Jake Gyllenhaal's New Netflix Movie 'The Guilty' Delivers Intense, Nail-Biting Trailer

Jake Gyllenhaal's new Netflix movie, The Guilty, will debut next month, and it has just delivered an intense and nail-biting trailer. The film unfolds over the course of one morning in the life of 911 dispatch call operator Joe Baylor, played by Gyllenhaal. The movie revolves around Joe doing everything he can to save the life of a caller who is in serious danger.

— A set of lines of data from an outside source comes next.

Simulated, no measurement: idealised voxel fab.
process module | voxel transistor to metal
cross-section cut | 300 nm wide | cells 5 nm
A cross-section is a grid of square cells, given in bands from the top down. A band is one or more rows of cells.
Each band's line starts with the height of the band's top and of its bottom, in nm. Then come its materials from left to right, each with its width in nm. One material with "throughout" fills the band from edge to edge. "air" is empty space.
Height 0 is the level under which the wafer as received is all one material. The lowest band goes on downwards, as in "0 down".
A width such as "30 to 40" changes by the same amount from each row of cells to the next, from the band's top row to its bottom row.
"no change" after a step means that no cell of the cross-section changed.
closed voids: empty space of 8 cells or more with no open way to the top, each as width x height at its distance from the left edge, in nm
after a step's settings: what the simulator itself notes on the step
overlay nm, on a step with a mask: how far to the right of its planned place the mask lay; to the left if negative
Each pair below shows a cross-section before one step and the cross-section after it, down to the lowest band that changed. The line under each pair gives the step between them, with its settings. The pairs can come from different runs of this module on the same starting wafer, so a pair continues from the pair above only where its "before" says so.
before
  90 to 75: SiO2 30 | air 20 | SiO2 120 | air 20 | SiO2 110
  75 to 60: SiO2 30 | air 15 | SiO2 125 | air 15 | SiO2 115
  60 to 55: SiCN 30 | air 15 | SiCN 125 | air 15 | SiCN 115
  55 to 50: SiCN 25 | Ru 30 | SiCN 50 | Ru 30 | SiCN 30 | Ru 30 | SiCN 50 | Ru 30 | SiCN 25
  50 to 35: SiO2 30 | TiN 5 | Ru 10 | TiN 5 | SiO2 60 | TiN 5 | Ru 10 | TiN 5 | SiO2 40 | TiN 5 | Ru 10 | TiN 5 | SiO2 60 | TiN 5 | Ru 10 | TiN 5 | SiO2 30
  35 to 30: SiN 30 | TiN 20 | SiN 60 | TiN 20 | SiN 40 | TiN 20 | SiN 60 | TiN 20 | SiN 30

In the new clip, we watch as Joe takes the call, initially thinking it's a misdial, but soon realizing that the female caller on the other end is speaking to him in code. Joe discovers that she is talking to him as if he is her child because she is in the presence of someone who means to do her harm. As Joe is asking the woman questions, she inadvertently reveals to her captor that she is not speaking to her child. As an angry voice is heard telling her to hang up, the woman says she's "going to die" and then hangs up.

Joe then begins a quest to find out where the woman is and how to track her. He seems to locate the woman's child, as well as the alleged kidnapper, a man named Henry. The trailer ends with Joe telling the woman to put on her seatbelt and "pull the handbrake hard." While the trailer seems to indicate the story is fairly straightforward, a synopsis of The Guilty revealed that Joe will soon discover "that nothing is as it seems, and facing the truth is the only way out."

In addition to Gyllenhaal, The Guilty also stars Ethan Hawke, Riley Keough, Christina Vidal, Eli Goree, Da'Vine Joy Randolph, Paul Dano, and Peter Sarsgaard. The film is a remake of the 2018 Danish film of the same name. Antoine Fuqua (Training Day, Olympus Has Fallen) directed The Guilty, from a screenplay written by True Detective creator Nic Pizzolatto.

This is not the first time that Gyllenhaal and Fuqua have worked together, as they previously teamed up for the 2015 boxing drama, Southpaw. This also marks Fuqua's second time working with Pizzolatto, as the filmmaker directed a remake of The Magnificent Seven in 2016, which Pizzolatto co-wrote. Finally, The Guilty makes the fourth film that Fuqua and Hawke have done together. The three other Fuqua films that Hawke appeared in are Training Day, Brooklyn's Finest, and The Magnificent Seven.